Business Critical Oracle Workloads have stringent IO requirements and enabling, sustaining, and ensuring the highest possible performance along with continued application availability is a major goal for all mission critical Oracle applications to meet the demanding business SLA’s, all the way from on-premises to VMware Hybrid Clouds
Oracle RAC provides high availability and scalability by having multiple instances access a single database which prevents the server from being a single point of failure. Oracle RAC enables you to combine smaller commodity servers into a cluster to create scalable environments that support mission critical business applications.
Key points to take away from this blog
This blog showcases the validation of vMotion capability for Oracle RAC cluster on VMware vSphere Platform which can be achieved seamlessly without any issue, with appropriate settings in place
- with Change Block Tracking (CBT) enabled for non-shared disk
- with multi-writer attribute set for the shared vmdk’s
Oracle Real Application Clusters (RAC) on VMware vSphere
Oracle Clusterware is portable cluster software that provides comprehensive multi-tiered high availability and resource management for consolidated environments. It supports clustering of independent servers so that they cooperate as a single system.

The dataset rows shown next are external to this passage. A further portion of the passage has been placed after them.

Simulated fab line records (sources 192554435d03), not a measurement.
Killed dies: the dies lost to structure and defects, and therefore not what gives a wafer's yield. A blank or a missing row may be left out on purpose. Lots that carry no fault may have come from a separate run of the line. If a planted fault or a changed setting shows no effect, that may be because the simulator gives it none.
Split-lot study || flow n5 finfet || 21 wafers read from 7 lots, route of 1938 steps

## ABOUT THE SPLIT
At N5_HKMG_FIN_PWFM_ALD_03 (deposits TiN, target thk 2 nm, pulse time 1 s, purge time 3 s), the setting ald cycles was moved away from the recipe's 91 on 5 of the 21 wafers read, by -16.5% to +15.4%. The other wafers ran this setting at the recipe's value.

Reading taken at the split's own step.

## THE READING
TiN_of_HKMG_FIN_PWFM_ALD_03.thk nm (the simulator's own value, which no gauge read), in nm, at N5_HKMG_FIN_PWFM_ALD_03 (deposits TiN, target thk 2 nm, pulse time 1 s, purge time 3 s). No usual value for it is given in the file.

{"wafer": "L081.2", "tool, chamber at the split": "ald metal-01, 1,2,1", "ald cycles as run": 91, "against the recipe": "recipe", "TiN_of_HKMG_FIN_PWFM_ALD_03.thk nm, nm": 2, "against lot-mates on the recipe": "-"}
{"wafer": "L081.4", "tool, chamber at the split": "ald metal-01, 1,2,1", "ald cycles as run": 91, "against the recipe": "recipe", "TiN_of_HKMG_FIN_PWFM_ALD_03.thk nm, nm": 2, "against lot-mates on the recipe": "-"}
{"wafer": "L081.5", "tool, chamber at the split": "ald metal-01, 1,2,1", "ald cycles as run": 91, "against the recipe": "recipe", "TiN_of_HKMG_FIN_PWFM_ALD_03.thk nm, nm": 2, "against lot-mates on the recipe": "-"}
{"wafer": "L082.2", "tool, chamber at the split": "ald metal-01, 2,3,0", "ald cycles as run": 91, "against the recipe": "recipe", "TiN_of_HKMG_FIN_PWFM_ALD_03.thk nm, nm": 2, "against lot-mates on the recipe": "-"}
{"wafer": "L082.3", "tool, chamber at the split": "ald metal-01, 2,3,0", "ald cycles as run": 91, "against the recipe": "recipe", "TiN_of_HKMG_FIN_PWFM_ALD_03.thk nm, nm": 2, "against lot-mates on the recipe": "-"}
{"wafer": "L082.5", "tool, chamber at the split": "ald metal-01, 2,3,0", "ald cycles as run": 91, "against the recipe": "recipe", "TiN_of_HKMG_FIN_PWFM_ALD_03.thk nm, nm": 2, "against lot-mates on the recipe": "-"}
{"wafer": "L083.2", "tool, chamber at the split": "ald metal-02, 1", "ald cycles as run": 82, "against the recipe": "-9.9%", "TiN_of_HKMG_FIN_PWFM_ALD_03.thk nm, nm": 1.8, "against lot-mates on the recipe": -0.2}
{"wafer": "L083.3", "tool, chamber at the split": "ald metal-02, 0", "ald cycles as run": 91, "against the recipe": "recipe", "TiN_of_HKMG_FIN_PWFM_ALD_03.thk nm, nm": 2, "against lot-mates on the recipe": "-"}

Oracle Clusterware is the integrated foundation for Oracle Real Application Clusters (RAC), and the high-availability and resource-management framework for all applications on any major platform.
There are two key requirements for Oracle RAC:
• Shared storage
• Multicast Layer 2 networking
These requirements are fully addressed when running Oracle RAC on VMware vSphere, as both shared storage and Layer 2 networking are natively supported.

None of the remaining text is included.